Today, I’m learning about the magical and mystical world of FPGAs. FPGAs can be a challenging subject to get into for some of us, especially those of us who spent their days in college learning about programming computers, and not electrical engineering. Like many in this subject, I really had no idea where to start. So, I’ve setup a simple experiment using everyone’s favorite low cost FPGA dev board, the Papilio, a standard bread board, and a cheap red LED matrix from EBay.

If you go to the Papilio website like I did to start gathering knowledge, they seem to want to push you towards starting by loading an implementation of an AVR soft processor. Personally, I think it kinda defeats the purpose of trying to learn about FPGAs and VHDL, if you just load up a pre-built processor and go back to writing C code. Other than that, if you look around you will find nice step by step instructions for setting up a simple project. This includes the links and instructions for installing the Xilinx tools required to synthesize the VHDL into a bitstream that can be loaded on Papilio’s Xilinx Spartan 3 FPGA.

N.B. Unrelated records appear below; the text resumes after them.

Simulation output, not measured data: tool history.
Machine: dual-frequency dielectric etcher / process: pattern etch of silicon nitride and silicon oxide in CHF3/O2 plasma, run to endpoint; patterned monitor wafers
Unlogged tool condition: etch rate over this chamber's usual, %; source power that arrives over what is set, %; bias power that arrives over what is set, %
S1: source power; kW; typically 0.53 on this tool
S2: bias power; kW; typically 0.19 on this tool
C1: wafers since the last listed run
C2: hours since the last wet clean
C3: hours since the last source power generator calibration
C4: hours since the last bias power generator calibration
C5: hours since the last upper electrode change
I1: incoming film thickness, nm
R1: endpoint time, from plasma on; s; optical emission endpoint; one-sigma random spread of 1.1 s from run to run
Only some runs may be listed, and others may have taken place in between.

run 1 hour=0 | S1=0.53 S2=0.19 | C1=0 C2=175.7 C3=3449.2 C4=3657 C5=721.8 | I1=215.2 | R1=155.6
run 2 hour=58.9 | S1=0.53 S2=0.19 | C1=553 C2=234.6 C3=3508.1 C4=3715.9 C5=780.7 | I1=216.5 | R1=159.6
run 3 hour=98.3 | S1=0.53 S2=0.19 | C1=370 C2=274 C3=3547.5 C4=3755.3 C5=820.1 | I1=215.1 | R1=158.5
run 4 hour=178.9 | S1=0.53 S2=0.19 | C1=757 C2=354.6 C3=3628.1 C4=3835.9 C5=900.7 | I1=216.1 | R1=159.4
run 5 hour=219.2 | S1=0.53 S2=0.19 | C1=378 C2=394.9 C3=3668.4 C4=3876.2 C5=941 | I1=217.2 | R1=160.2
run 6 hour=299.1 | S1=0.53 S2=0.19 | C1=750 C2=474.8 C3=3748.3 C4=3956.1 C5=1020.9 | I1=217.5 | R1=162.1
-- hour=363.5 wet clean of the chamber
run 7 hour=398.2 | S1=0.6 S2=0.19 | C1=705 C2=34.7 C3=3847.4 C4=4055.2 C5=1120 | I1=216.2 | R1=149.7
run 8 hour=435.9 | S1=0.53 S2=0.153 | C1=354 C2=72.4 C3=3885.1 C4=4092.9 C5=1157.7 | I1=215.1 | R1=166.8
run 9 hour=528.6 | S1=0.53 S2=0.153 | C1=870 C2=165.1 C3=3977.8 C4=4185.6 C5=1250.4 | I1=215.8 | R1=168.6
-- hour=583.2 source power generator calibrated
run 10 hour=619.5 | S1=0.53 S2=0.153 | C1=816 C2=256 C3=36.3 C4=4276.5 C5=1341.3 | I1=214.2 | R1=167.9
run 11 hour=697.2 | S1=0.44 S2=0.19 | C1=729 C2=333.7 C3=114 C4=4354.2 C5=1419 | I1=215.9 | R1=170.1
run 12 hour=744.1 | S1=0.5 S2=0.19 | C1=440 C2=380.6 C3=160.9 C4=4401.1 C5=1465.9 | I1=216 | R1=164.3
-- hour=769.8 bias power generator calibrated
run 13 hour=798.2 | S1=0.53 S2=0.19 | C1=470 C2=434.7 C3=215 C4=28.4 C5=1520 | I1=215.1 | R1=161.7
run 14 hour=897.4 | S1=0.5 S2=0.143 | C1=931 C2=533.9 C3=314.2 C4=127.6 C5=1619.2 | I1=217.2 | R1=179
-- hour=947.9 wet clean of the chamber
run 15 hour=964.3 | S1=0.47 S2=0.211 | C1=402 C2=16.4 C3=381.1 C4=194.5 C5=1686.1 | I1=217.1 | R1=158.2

Once you’ve finished with setting up your first project from the tutorial on the Papilio site, let’s setup the bread board for our experiments. The idea here is simple, using 16 of the IO pins from the FPGA, we will drive the 8 rows and 8 columns of the LED matrix. With the IO pins set to output, it should be as simple as putting one column high, and one row low, thus creating a current through the diode in the correct direction. The diode action prevents the low column outputs from sinking current from the high rows. Now, a little bit of care is noted here, as I don’t know the maximum current source and sink rating of the IO pins, or if they contain any short kind of protection. Potentially, as I can only assume, connecting a high output directly to a low output would create a short circuit and damage your FPGA. Also, I should assume using too low of a value resistor could potentially draw too much current and damage the IO pins as well, but I could be completely wrong about that as well. If you followed the tutorial above to setup your project, all the output pins should be configured as LVCMOS33, which means a logic 1 will put 3.3 volts on the pin. In my circuit, I have 330 ohm resistor, so taking V = IR, that gives 10mA. That should be plenty to power the LED and doesn’t seem like it should be too much for the FPGA IO pins to handle. Again, I couldn’t find the spec for that, so its just a guess. You could use a higher value resistor as well, I just had those 330s in my parts bin. A 1K would probably work as well. Here is the circuit. Basically, we have all the rows of the LED matrix attached to IO pins A0 to A7 on the Papilio board. The pinout and polarity of the matrix I figured out mostly from other sources online using similar parts, and a little probing with the multimeter. Im not sure why, but the most trouble I had with understanding this matrix is that the lower left hand corner in the picture is row 1, column 1, with the rows and columns increasing across and up. The actuall FPGA pin mapping to the logical Papilio ports is defined in that .UCF file you added in the above tutorial.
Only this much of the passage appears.